Nintendo is but one company with mixed product launches: runaway hits or expensive knickknacks. If only there was a more structured approach to product development! This post summarizes my notes on the matter.
The tools available to reduce waste (Lean) and to analyze the process based on data (Six Sigma) connect to existing products. How about new products? How does one design them to be efficient in production and effective in capturing the market demand?
We luckily have a few tools both to identify a project and design a product. SIPOC is a good starting point: SIPOC is a tool for process mapping binding together all the main dimensions of a process. It helps to see the business as a cross-functional process connecting supplier and customer. The goal of this tool is to highlight what creates value and who is involved: who uses this process? The SIPOC has a magic symmetry to it, that shows the flow of value while centering on the process itself. I like it.
| Suppliers | Inputs | Process | Output | Customer |
It is important to set project boundaries to determine who is involved in the process. It assigns inputs to suppliers and customers: the entity waiter can be both a supplier of inputs (e.g. table request to the kitchen), and customer in outputs (e.g. collects the cash payment at the table).
The madness of some stakeholders analyses
Sometimes stakeholder analysis is completely superfluous in its desire to bring structure. An example is mapping the level of commitment of departments and people involved in the process. Instead of saying “Bob doesn’t like doing this” you create a scoreboard:
| Level of commitment | Sales | Warehouse | Delivery guy |
| Supporting | Desired level | ||
| Helping | Desired level | ||
| Compliant | Desired level | ||
| Hesitant | Current level | ||
| Indifferent | Current level | Current level | |
| Uncooperative | |||
| Opposed | |||
| Hostile |
Does the customer want it?
The goal is simple: to design, manufacture, and support products and processes to deliver what the customer wants. The need for a new product may come from strategy needs: e.g. it is expected from Apple to launch a new handset every year, both to sustain the value perception and to be seen as an innovative enterprise. When development costs are reasonable, the need may come from sales as it is easier for organizations to push new products instead of addressing the broader sales strategy: Nintendo is notorious for pushing products to the customer base attracted by its once-per-decade runaway success.

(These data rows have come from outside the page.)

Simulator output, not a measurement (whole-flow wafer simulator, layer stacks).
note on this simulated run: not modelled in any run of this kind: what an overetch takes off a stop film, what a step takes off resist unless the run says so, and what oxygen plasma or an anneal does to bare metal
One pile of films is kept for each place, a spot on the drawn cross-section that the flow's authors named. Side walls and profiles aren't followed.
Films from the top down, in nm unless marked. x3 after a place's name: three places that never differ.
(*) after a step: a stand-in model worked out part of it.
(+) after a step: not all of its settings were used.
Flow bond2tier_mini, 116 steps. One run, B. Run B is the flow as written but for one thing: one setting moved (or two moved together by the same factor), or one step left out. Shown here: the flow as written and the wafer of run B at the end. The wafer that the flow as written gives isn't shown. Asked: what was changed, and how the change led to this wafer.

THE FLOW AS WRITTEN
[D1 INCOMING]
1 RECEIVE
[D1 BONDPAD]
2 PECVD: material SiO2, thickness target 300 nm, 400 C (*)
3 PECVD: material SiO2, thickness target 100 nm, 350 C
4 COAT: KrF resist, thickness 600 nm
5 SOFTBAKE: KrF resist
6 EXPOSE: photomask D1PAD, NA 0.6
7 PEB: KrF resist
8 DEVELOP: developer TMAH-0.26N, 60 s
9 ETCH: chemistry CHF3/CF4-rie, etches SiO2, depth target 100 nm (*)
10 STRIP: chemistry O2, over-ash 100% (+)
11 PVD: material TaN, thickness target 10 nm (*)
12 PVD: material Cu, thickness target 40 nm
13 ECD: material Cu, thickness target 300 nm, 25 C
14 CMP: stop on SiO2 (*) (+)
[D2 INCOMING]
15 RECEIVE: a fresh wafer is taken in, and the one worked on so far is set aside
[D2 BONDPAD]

Regardless of the initial need for new products, DFSS deploys methods to understand what needs to be included in the new product (or new iteration) and how to design the process to meet customer needs. Examples are:
- the Voice-Of-the-Customer captures needs, wants, and expectations
- to know delighters (features to add to increase satisfaction), focus groups, observational studies can tell a lot. In uncertain, improve the ease-of-use and you won’t be wrong;
- to know satisfiers you can use market research (survey, interviews);
- to know dissatisfiers it is important to create a space for sharing bad news. This can be done with one-on-one interviews to spot missing functional requirements: account managers are usually a good source of information since they regularly talk to our customers.
- the Quality Function Deployment allows to bring together customer expectations, and technical struggles checking the strongest interactions between elements
- FMEA assesses how things can break (failure mode) and its consequences (effects analysis). It evaluates risk by analyzing historic data, especially when it is unclear what needs to be done: it gives each failure mode a risk priority number. This comes from experts rating severity, occurrence, and detection of failures on a 1-5 scale
- benchmarking shows what similar solutions are offering: it can be process, performance, project (control), and strategic (about competitors)
The core idea is that DFSS is proactive and focuses on the market (“do customers actually want my new product?”). Six Sigma focuses more on improving an existing process, whereas DFSS designs an effective process from the ground up. The idea is to reduce time to market, warranty cost and lifecycle cost.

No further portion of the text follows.